Disney has officially abandoned its planned live-action remake of the beloved 1973 animated classic Robin Hood, ending years of speculation about the project’s fate. Director Carlos López Estrada, who was attached to helm the hybrid live-action/CG reimagining, confirmed the news during a recent Reddit AMA, revealing that what could have been a fresh take on the animated favorite will never see the light of day at the studio.
The project, first announced in April 2020, was originally developed as a Disney+ exclusive. Writer Kari Granlund, who penned the Lady and the Tramp remake, had completed a script, with Justin Springer (Dumbo, Tron: Legacy) attached as producer. Despite the creative team in place, the project languished in development hell for nearly six years with no official updates until now.

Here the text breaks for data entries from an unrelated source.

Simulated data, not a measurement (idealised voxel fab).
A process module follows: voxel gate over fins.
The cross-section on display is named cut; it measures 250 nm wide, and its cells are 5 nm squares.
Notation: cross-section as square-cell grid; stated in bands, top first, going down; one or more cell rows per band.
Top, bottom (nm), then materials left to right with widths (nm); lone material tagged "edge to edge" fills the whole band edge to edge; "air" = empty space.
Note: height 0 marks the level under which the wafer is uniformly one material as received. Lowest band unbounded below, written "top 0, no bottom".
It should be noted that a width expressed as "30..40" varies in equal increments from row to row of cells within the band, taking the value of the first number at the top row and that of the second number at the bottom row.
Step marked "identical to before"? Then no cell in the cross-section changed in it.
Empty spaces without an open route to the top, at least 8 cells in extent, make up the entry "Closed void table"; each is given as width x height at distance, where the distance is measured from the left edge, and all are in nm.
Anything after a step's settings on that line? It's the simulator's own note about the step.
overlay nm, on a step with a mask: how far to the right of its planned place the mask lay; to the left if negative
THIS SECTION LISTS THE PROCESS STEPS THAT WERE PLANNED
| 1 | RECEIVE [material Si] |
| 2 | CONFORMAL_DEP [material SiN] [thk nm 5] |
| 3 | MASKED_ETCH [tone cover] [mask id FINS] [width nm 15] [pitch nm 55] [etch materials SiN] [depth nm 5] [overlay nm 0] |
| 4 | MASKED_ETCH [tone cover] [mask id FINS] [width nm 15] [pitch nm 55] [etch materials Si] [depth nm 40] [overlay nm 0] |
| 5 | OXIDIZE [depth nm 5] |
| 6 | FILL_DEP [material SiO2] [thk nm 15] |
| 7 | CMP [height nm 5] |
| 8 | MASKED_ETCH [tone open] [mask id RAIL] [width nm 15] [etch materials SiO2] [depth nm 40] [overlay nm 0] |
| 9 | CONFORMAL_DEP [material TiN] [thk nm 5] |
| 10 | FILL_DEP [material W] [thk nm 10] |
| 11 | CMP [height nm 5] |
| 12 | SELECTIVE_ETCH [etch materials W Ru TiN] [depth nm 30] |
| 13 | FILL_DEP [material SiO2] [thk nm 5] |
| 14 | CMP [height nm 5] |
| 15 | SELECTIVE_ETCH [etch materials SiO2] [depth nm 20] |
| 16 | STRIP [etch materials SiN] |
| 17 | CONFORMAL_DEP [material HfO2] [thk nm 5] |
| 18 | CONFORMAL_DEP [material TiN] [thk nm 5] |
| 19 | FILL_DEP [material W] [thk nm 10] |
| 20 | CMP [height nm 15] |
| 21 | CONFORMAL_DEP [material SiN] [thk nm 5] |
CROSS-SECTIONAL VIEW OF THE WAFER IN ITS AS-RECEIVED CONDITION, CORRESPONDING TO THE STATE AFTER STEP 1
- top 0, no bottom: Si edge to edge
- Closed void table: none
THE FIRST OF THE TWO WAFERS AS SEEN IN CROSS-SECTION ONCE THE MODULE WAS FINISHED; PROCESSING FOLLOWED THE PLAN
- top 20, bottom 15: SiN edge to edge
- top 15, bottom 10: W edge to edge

Estrada, who previously co-directed Disney’s Raya and the Last Dragon, didn’t hide his enthusiasm for what the team had built. “It’s dead, sadly,” he wrote on Reddit. “I say sadly because I actually thought there was something really special (and original!) there. Some truly extraordinary music we had figured out for it.” The director hinted that the musical elements were particularly groundbreaking, though those compositions will now likely remain unheard.
The filmmaker also shared a glimpse of lingering creative ambition. “I keep daydreaming about doing it independently with different characters,” he admitted, suggesting the core concept may eventually resurface in another form outside Disney’s control.
The cancellation reflects a broader strategic shift at the studio. After years of aggressively mining its animation library for live-action adaptations, with massive hits like The Lion King, Aladdin, and 2025’s billion-dollar Lilo & Stitch, Disney has grown more selective. Industry observers point to last year’s Snow White underperformance as a turning point, prompting executives to scrutinize which properties truly warrant the remake treatment.
The original Robin Hood, featuring anthropomorphic animals like Robin as a fox and Little John as a bear, earned $32 million domestically upon release and received an Oscar nomination for its song “Love.” But its 1970s aesthetic and talking-animal format may have felt dated for today’s live-action expectations, a risk Disney ultimately chose not to take.
While Robin Hood joins The Aristocats on the cancellation pile, Disney’s remake machine continues running. The live-action Moana, starring Dwayne Johnson, hits theaters July 10, followed by Tangled in active development. Meanwhile, a Hercules remake from Guy Ritchie and a Beauty and the Beast spinoff focused on Gaston remain in the pipeline.
For Estrada, the Robin Hood experience adds to a complicated Disney history. As the studio’s first director of color at Disney Animation, he described the experience as simultaneously “so special and so hard.” He parted ways with the company after contributing to Wish, which he admitted he left because he “wasn’t super on board with the direction it took.”
The Sherwood Forest may remain silent, but Estrada’s vision, and that “truly extraordinary music”, will live on only in daydreams.